Morton Feldman: The Viola In My Life no.3 (1970) is part of a four-part series of works for (mostly muted) viola in different instrumental contexts from chamber groups to orchestra, written for violist Karen Phillips. The third work in this series is the shortest and most intimate, at only six minutes for just viola and piano. This series represents the direction Feldman’s music would take in the later period of his life. Time becomes static rather than linear, and the notes are presented as moments floating in space as opposed to a narrative collection that lead us to a destination. In the span of just a few minutes, this radical simplicity creates a meditative, almost magical transcendence from the expectations of the concert hall.

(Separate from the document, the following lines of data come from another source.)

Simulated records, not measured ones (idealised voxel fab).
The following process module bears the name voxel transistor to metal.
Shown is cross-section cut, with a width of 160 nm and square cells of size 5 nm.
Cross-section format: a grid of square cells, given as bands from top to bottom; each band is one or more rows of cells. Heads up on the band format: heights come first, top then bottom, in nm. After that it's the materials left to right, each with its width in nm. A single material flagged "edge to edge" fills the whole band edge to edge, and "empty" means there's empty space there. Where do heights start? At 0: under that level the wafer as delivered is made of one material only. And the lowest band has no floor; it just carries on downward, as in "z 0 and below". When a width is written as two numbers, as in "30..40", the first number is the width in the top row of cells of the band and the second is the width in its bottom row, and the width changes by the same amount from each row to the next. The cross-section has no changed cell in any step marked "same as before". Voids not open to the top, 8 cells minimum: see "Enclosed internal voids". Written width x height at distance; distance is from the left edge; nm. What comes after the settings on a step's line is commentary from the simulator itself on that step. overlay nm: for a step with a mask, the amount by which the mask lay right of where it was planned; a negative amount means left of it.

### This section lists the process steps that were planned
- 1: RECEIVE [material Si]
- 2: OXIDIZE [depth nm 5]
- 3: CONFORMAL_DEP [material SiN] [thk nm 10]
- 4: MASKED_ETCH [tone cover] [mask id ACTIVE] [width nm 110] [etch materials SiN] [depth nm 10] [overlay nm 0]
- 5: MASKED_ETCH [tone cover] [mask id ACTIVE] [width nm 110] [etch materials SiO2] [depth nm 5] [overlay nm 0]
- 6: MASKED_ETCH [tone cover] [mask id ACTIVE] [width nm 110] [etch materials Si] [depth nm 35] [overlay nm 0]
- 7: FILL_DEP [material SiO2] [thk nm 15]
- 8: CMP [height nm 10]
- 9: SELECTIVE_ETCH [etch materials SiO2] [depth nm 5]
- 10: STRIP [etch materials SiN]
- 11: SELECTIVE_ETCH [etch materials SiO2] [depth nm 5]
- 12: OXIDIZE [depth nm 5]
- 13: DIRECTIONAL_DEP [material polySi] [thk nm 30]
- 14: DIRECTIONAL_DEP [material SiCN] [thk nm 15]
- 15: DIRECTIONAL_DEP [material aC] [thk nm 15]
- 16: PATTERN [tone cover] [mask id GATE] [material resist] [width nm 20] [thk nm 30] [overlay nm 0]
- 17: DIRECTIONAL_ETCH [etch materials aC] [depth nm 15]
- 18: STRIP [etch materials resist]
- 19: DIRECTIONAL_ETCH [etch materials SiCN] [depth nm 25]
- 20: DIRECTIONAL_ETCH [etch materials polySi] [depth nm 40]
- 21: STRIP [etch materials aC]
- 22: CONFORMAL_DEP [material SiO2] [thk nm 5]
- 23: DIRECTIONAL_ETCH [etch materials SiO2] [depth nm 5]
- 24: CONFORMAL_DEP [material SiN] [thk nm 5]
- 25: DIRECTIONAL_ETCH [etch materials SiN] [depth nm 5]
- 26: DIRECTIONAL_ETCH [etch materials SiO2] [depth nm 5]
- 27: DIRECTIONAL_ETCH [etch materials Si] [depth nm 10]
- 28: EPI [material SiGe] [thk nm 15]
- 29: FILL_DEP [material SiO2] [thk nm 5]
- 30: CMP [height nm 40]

Anton Webern: Five Pieces for String Quartet, op. 5 (1909) Feldman famously met John Cage in the lobby of Carnegie Hall in 1950 immediately following a performance by the New York Philharmonic of Anton Webern’s brief Symphony, op. 21. The concert wasn’t over- the Webern was followed by the Rachmaninov Symphonic Dances- but Cage and Feldman both agreed they couldn’t imagine listening to anything else after the Webern. Thus a lifelong friendship was born.

Nowhere is Webern’s unmistakeable voice realized more beautifully and clearly than in his miniatures for string quartet, the op. 5 Fünf Sätze, written at the age of 26, several years after he had befriended Anton Schoenberg and Alban Berg, with whom he would eventually alter the course of classical music as the Second Viennese School. Webern states in words that could have come from Feldman “harmony is expression and nothing else!” Indeed, in Webern’s freely atonal but evocative and Romantic gestures, we can hear what might have captivated Feldman and Cage on that fateful day.

Morton Feldman: Piano and String Quartet (1985) Written just two years before his death, Feldman’s 80 minute single-movement masterpiece is a shining example of his late-period writing, eclipsed in magnitude only by his 6-hour long String Quartet no. 2.

As with the Viola in My Life, the musical material is presented not as a cast of developing characters in a narrative, but as delicate fragments existing independently of each other and floating in time and space for the listener to interact with in a meditative state. Feldman once remarked in one of many offhand quips that only after about an hour into a performance is an audience truly listening. In this sense, the listener’s interface with the performance has as much to do with a personal, introspective journey as it does with the music coming from the stage. In any case, there is no other music like Feldman’s, and especially in the overwhelming sensory assault of quotidian life, perhaps no greater contrasting balm for our ears. minds, and bodies.